When it comes to tax ID filing service, the necessity of differentiating between a C-Corp and an S-Corp arises when the entity or individual engaged in business is confronted with the issue of double taxation.
An S-Corp is also known as “pass-through entity.” This means that the business itself is not taxed and the tax liability is only limited to the personal income of the respective shareholders.
In contrast, in C-Corporations, the corporation is treated as an individual capable of engaging in business and consequently, also capable of being taxed. Shareholders of C-Corporations are thus taxed twice – first is thru the corporate revenue and second is thru the individual shareholder’s profit.
Advantages of S-Corp
There are a few good reasons why businesses opt to be an S-Corp. First is the fact that the assets of the business are protected. Second, the liability of the individual shareholders is limited.
Also, it’s easier to transfer ownership in S-Corp businesses compared to corporations.
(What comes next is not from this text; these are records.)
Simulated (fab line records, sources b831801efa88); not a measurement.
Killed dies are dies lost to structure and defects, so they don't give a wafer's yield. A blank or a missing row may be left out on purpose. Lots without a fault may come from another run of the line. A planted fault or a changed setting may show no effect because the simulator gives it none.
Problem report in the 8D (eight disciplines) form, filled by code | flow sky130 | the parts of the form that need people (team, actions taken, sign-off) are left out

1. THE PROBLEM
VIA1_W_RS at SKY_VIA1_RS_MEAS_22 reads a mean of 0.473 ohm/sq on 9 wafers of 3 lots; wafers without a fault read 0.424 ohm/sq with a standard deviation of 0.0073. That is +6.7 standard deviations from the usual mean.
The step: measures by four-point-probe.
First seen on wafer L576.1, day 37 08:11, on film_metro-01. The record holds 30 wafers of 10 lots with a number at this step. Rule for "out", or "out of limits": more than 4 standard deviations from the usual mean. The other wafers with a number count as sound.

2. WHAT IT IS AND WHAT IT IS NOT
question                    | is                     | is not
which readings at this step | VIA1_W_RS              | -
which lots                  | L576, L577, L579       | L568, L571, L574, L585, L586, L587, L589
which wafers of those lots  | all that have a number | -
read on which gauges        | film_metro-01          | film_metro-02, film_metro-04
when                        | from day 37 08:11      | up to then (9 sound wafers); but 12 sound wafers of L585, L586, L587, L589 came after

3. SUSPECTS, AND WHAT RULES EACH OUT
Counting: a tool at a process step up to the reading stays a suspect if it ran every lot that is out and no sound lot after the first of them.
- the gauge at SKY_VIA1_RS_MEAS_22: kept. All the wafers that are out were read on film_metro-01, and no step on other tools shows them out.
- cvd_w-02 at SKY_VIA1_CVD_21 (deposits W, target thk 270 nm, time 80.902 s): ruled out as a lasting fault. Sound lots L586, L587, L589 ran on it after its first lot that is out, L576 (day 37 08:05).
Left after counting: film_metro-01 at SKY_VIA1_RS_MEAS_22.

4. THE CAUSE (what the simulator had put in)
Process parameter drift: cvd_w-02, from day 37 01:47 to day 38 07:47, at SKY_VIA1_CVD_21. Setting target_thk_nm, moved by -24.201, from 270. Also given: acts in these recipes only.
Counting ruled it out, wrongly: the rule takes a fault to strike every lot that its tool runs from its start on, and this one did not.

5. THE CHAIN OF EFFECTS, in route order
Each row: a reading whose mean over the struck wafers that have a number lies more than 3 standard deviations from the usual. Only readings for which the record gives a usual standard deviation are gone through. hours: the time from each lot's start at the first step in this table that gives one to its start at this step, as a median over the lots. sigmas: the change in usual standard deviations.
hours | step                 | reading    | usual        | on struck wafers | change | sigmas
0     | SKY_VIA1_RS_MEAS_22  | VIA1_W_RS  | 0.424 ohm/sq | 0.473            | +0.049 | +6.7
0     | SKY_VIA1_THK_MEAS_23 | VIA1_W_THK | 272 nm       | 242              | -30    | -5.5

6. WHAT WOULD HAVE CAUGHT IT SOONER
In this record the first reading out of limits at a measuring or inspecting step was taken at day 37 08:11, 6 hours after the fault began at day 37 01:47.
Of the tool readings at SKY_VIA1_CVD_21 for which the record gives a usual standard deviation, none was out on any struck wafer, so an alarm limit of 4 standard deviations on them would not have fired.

To register your business under S-Corp, all you have to do is to fill out Form 2553 and make sure it is signed by all the shareholders of the business.
Going Through the Process
For those businesses who want to acquire the corporation status, the process is quite tedious. The corporation must file Articles of Incorporation with the State Secretary and must pay the applicable filing fees. After this, the business must choose a business name and have the same registered. Once done, they must secure an Employer Identification Number (EIN).
Double levy of taxes is the main reason why most businesses evade registration as a corporation. However, the benefits outweigh the risks.
In corporations, liabilities of the individual shareholders are limited. The corporation can also exist for as long as the shareholders want. There is no limit to its lifetime.